Over the last 20 years, I have spent much time and energy in the arena with those who are in poverty financially and who are continually marginalized in our culture because of it. I have also spent a fair amount of time reading, discussing and thinking about poverty. My most treasured resource is a book called A Framework for Understanding Poverty by Ruby K. Payne. In the book, Ms. Payne defines poverty as “the extent to which an individual does without resources.” She also lists eight categories in which we can experience poverty: financial, emotional, mental, spiritual, physical, support systems, relationships/role models, and knowledge of hidden rules.

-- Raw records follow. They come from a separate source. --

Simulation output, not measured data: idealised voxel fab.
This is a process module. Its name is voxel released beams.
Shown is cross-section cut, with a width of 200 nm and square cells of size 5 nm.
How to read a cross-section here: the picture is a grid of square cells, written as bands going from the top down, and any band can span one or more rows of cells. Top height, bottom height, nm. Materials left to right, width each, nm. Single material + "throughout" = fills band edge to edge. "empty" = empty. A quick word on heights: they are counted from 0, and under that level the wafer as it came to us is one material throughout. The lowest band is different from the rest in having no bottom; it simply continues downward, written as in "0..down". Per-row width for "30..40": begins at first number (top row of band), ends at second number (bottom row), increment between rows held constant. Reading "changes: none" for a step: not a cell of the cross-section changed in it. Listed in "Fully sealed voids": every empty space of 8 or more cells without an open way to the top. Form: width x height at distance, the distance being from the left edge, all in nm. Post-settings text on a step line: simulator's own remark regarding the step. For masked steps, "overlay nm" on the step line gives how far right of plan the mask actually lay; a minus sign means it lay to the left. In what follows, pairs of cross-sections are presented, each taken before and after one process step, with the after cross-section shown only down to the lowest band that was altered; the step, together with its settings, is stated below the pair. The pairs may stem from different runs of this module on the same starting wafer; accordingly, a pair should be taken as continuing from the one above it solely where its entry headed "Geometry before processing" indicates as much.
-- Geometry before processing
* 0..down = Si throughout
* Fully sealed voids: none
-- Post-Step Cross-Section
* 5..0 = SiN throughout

I have often wondered why it is so difficult for many of us to recognize and have compassion for those in financial poverty. After many hours of researching, conversing and reflecting on this, I believe we have trouble seeing financially poor people because we cannot see our own poverty.
Each time that I reflect on where I am in relationship to the eight categories of resources, my paradigm shifts to a greater understanding and awareness not only of myself but also of those around me. It is humbling to acknowledge my own levels of poverty versus abundance. When I do, I feel a sense of shame and inadequacy. But I also realize that I do not want others to look at me with pity and judgement. Rather I want them to look at me and offer love, respect, dignity and support so that I can create abundance again.
Our own internal struggles with lack make it easy to ignore the pain and suffering of others. As we wallow in our own, we look at the surface of others because we are living on the surface of ourselves. It takes courage to go deeper, sometimes a tremendous amount of courage, because the fear is what if we are like them? What if they are like us? What if we recognize how poor we really are? What if they find out how poor we really are? Our stories, our fears, our anxieties, our hopes, our desires, our gifts have an opportunity to either cripple us or lift us up.
Imagine if we could expand our cultural definition of poverty to include all eight of these categories and give equal weight to each one. Perhaps that is where the beauty lies...in our similarities. I encourage each of us to tap into our courage and reflect on our resources. Then let’s go out to seek assistance and guidance where we live in poverty and offer that where we live in abundance. Let’s create that world we want to live in and let’s do it for the good of the whole.